An interview offer is exciting when you’re looking for a new job. It’s a chance to make your case for why someone should hire you. But very few people know how to interview well, and virtual interviews can be even more challenging. And it’s not just candidates who struggle; hiring managers are in an equally difficult position. Both candidates and interviewers suffer from the same problem: lack of context about the other person. Unfortunately, a typical interview is a volley of questions and answers back and forth, with very little to show for it at the end.

Why Typical Interviews Fail

  1. Most human communication occurs in a context that is familiar to both parties. You get to know someone at school, work, or neighborhood, and you have a common location or interest. But an interview lacks that familiarity.
  2. Humans are rarely effective at communicating under severe time constraints. Most of us spend our days in a loose, wandering conversation style full of tangents and drifting topics of discussion.
  3. Interviewers find it difficult to translate interview answers into whether someone is qualified to do the job. They do not understand the context of the candidate’s past work environments and experiences.
  4. Candidates find it difficult to translate their skills and abilities into language the interviewer will understand. They do not understand the context of the employer’s work environment.
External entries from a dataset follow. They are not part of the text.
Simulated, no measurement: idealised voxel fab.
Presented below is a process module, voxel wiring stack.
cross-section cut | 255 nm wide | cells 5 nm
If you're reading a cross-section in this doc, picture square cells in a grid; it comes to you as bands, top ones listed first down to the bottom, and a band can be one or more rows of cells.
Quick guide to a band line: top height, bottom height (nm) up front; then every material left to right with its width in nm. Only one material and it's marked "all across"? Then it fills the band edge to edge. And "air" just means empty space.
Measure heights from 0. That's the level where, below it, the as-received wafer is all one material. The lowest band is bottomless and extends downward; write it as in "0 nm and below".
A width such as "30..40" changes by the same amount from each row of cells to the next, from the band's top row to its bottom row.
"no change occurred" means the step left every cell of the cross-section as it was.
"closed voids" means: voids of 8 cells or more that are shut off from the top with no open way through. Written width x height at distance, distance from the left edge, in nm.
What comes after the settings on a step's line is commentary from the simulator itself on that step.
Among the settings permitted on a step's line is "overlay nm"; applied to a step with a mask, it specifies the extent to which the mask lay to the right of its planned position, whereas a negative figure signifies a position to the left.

The Problem: Using Normal Conversation Styles in Interviews

When you follow normal conversation styles in a job interview, the result is a failed interview. Here’s what often happens.

  1. Normal conversation usually involves people who share a certain context with you—a coworker, a friend, or a neighbor. But in an interview, you must provide context before you make your point. Most people forget to provide that brief bit of context and default to rambling instead of getting directly to the point.
  2. In an interview, the interviewer picks all the topics. They decide what to talk about and for how long. And most candidates’ answers go on for about twice as long as the interviewer would prefer.
  3. Unlike a normal conversation, an interview has a time limit. Most candidates struggle to fit all of their thoughts into the allotted time.
  4. Interviews require you to make multiple points to demonstrate that you meet all of the job’s required competencies, but most people aren’t practiced in making multiple points in a short period of time.

A job interview is more like a briefing for the board of directors. Prepare your remarks, make your points quickly and coherently, answer questions, and leave on time.

The Solution: The CAR/STAR Interview Method

The “CAR” (sometimes alternately called the “STAR”) interview method is the best communication strategy for an interview because it keeps your answers brief and focused and reduces the tendency to give meandering answers to pointed questions.

CAR/STAR creates an easily memorable structure to plan your responses around. The rules are simple: be prepared, be bright, be brief, and be gone. CAR-styled responses highlight top-level details and provide just enough information. They also keep your interview running on time, which keeps the interviewer happy.

Preparing CAR/STAR answers requires you to think about what questions the interviewer might ask. A good method is to consider the key competencies for the position, most likely laid out in the job description. Your answers should last ideally about 3 minutes, never more than 5. Use this structure for every answer: context, action, result.

  • Context: What situation were you in? What background information does the listener need to understand the context? What was the task you were expected to perform? What needed to be done? What challenges did you expect to face?
  • Action: What actions did you take? (You can also outline what alternatives you considered.)
  • Result: What impact did your actions have? (These do not have to be all puppies and rainbows. You can admit that you got it wrong on the first try and had to go back and fix something.)

Provide just enough information to answer the question…and then stop. Remember that normal conversations don’t have a time limit, but interviews always do.

With CAR answers prepared and ready, you look well-researched and knowledgeable about how you made an impact in your previous roles. You can create opportunities to impress the interviewer and leave time to answer the follow-up questions (and ask your own) that really impress the interviewer.